Sex trafficking survivor hopes Sir Mo’s revelation will help male victims
An author who was the victim of sex trafficking hopes that Sir Mo Farah’s announcement that he was smuggled into the country as a child will help male victims “come forward”.
The four-time Olympic champion said in BBC documentary The Real Mo Farah that he was trafficked into the UK at the age of nine from Somaliland, and that his real name was Hussein Abdi Kahin.
He has been praised for sharing his story, and a victim of sexual trafficking has said that his revelation could encourage other men to open up about similar experiences.
I do think, with him being so high profile, it will help a lot of males come forward because I don't see a lot of that. I think that will make a difference
Caitlin Spencer, which is an alias and whose personal details have not been included to protect her identity, wrote the book, Please Let Me Go, in 2017 about her experience as a victim of sex trafficking.
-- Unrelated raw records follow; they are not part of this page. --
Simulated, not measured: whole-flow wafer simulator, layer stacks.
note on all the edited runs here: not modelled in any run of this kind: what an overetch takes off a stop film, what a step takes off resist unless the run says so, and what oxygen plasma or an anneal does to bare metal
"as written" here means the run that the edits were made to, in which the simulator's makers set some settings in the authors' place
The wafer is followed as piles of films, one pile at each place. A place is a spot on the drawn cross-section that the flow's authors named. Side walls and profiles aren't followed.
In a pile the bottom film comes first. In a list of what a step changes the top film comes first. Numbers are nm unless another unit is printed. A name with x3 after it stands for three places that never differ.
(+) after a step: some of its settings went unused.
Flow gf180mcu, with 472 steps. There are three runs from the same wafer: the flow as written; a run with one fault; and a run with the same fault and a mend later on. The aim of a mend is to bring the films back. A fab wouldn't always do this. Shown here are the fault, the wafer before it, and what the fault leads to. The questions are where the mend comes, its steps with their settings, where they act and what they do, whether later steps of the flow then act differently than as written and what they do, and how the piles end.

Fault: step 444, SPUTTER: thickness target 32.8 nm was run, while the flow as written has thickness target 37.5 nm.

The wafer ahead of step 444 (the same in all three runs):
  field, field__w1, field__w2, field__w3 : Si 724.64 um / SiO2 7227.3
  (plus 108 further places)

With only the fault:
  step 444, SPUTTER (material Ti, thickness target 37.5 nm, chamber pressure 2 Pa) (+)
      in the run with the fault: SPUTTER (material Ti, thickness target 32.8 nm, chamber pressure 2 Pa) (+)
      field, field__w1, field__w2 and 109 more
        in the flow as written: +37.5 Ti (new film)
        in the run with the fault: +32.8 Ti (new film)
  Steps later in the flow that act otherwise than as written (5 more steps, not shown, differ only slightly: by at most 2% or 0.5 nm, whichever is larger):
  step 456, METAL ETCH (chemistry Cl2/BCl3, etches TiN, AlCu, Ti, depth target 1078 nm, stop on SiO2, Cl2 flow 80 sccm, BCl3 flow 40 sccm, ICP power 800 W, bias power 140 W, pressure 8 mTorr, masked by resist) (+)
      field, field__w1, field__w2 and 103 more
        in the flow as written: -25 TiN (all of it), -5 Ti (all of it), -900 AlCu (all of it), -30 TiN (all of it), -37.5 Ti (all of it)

She told the PA news agency: “I do think, with him being so high profile, it will help a lot of males come forward because I don’t see a lot of that.
“I think that will make a difference.”
Ms Spencer said that she was regularly sex trafficked from the age of 14, and it went on into her early 30s.
She came across a man who was looking for models, who she phoned, and that is how she was “recruited into it”.
“He came to my parents’ house, took photos of me without my clothes on and he used that as a blackmail tactic,” she said.
“He said if I didn’t do what he told me, he would tell my parents.
“It’s hard to explain how it makes you feel – it’s scary.”
She added that it’s “not easy” to be open about trafficking.
“I’ve talked about it a lot – I’ve written a book, I’ve spoken in Parliament, I’ve done interviews,” she said.
“So I can talk about it quite easily now. At first I didn’t want to talk about it to anybody. It comes with time.”
Ms Spencer added that Sir Mo’s PE teacher, Alan Watkinson, “made the difference to his whole life” as he “went above and beyond” to help Sir Mo get British citizenship.
The long distance runner confided in Mr Watkinson about his situation, with the teacher applying for his pupil’s British citizenship which was described as a “long process” by Sir Mo.
On July 25 2000, he was recognised as a British Citizen.
Charities have shared messages of support for the Olympic hero and have also applauded the teacher who helped him.
By being identified as a victim of trafficking at an early age and offered stability and support to thrive, Sir Mo went on to become a four time Olympic gold medallist and received a knighthood from the Queen
The Human Trafficking Foundation told PA: “In Sir Mo’s experience, it was a teacher who recognised the signs of abuse, highlighting the importance of knowing the signs of human trafficking and how to respond.
“By being identified as a victim of trafficking at an early age and offered stability and support to thrive, Sir Mo went on to become a four time Olympic gold medallist and received a knighthood from the Queen.
“If every victim of human trafficking was given secure immigration status and long-term support, I wonder what they could achieve.”
The group added that “it takes enormous courage for a victim of human trafficking to come forward and we applaud Sir Mo’s bravery” in raising awareness of domestic servitude.
Save the Children UK, whom Sir Mo has been an ambassador for since 2017, said it is “incredibly proud” of him for sharing his story.
In a tweet, the charity said: “We are incredibly proud that Sir @Mo_Farah has bravely shared his heart-breaking story of how he was trafficked to the UK as a child.
“Since becoming our ambassador in 2017 he has campaigned tirelessly to stand up for children’s rights.
“His story highlights the reality for millions of children who are subjected to trafficking around the world. We urge the UK government to respect and uphold the rights of all children, however they arrive in the UK”.